Southern novels, with equal parts nuanced history and sweet-tea-filled nights, have always occupied a permanent space on this avid reader’s shelf. If you’re looking to take a trip to beautiful, cozy landscapes and ready to bask in poignant moments alongside the comfort of slow living, here are eight evocative Southern novels for you to enjoy!
8 Evocative Southern Novels to Enjoy with Sweet Tea
Though Loni Murrow has built a successful professional life for herself in bustling and busy Washington, DC, her past will always be rooted in the charmingly lush swamps of the Florida wetlands—a home she must return to when she’s informed that her mother has suffered a serious injury. However, her mother’s accident is not the only pressing issue, as secrets begin to come out about the true nature of her childhood and her father’s early death. But the question looms: If Loni can uncover the truth of the past, will she be able to recover from it?

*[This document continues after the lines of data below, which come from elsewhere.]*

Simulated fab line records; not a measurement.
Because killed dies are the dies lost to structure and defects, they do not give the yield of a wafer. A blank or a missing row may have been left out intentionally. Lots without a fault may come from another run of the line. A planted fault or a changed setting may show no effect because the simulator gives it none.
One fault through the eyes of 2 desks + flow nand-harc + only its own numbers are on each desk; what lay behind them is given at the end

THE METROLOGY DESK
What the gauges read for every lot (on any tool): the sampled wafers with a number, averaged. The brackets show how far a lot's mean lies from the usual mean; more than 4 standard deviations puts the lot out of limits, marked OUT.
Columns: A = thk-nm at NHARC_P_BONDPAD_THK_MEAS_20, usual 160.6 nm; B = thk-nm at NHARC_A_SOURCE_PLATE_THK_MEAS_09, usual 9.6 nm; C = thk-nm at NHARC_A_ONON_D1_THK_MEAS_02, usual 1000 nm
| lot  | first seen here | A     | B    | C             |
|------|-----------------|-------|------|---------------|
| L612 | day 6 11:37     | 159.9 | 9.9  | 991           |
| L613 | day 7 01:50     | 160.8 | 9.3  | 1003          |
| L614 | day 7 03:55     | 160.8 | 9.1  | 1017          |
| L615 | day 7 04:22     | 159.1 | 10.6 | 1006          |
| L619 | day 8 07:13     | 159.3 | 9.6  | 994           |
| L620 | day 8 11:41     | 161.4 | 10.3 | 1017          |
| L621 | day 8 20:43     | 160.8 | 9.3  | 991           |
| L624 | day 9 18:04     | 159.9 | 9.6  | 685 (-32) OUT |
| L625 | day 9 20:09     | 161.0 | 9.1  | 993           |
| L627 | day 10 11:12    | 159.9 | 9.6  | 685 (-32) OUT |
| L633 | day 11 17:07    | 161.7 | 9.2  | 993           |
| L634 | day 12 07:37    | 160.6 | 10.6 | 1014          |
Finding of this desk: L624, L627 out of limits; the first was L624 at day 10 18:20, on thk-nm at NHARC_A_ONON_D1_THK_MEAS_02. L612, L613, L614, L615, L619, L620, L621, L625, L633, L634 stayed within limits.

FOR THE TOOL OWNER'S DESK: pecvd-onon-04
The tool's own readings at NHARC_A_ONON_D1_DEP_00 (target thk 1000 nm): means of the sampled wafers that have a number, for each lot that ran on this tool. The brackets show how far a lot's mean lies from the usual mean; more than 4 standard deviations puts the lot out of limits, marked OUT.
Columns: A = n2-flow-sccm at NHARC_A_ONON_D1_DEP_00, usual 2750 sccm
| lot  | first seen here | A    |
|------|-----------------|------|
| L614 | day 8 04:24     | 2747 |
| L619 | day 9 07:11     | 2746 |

For fans of Where the Crawdads Sing, this “marvelous debut” (Alice McDermott, National Book Award–winning author of The Ninth Hour) follows a Washington, DC, artist as she faces her past and the secrets held in the waters of Florida’s lush swamps and wetlands.
Loni Murrow is an accomplished bird artist at the Smithsonian who loves her job. But when she receives a call from her younger brother summoning her back home to help their obstinate mother recover after an accident, Loni’s neat, contained life in Washington, DC, is thrown into chaos, and she finds herself exactly where she does not want to be.
Going through her mother’s things, Loni uncovers scraps and snippets of a time in her life she would prefer to forget—a childhood marked by her father Boyd’s death by drowning and her mother Ruth’s persistent bad mood. When Loni comes across a single, cryptic note from a stranger—“There are some things I have to tell you about Boyd’s death”— she begins a dangerous quest to discover the truth, all the while struggling to reconnect with her mother and reconcile with her brother and his wife, who seem to thwart her at every turn. To make matters worse, she meets a man in Florida whose attractive simple charm threatens everything she’s worked toward.
Pulled between worlds—her professional accomplishments in Washington, and the small town of her childhood—Loni must decide whether to delve beneath the surface into murky half-truths and either avenge the past or bury it, once and for all.
The Marsh Queen explores what it means to be a daughter and how we protect the ones we love. Suzanne Feldman, author of Sisters of the Great War, writes that “fans of Delia Owens and Lauren Groff will find this a wonderful and absorbing read.”
Richly historic, with just a bit of uneasy magic, GHOST ON BLACK MOUNTAIN tells the story of five woman who are bonded by a murder in rural Depression-era North Carolina. Southern folklore says that those who leave the mountain never come back, but Nellie Clay decided to go anyway. Her mama warned her—even the ghosts warned her—but this Southern tale begins when Nellie is lost forever.
ONCE A PERSON LEAVES THE MOUNTAIN, THEY NEVER COME BACK, NOT REALLY. THEY’RE LOST FOREVER.
Nellie Clay married Hobbs Pritchard without even noticing he was a spell conjured into a man, a walking, talking ghost story. But her mama knew. She saw it in her tea leaves: death. Folks told Nellie to get off the mountain while she could, to go back home before it was too late. Hobbs wasn’t nothing but trouble. He’d even killed a man. No telling what else. That mountain was haunted, and soon enough, Nellie would feel it too. One way or another, Hobbs would get what was coming to him. The ghosts would see to that. . . .
Told in the stunning voices of five women whose lives are inextricably bound when a murder takes place in rural Depression-era North Carolina, Ann Hite’s unforgettable debut spans generations and conjures the best of Southern folk-lore—mystery, spirits, hoodoo, and the incomparable beauty of the Appalachian landscape.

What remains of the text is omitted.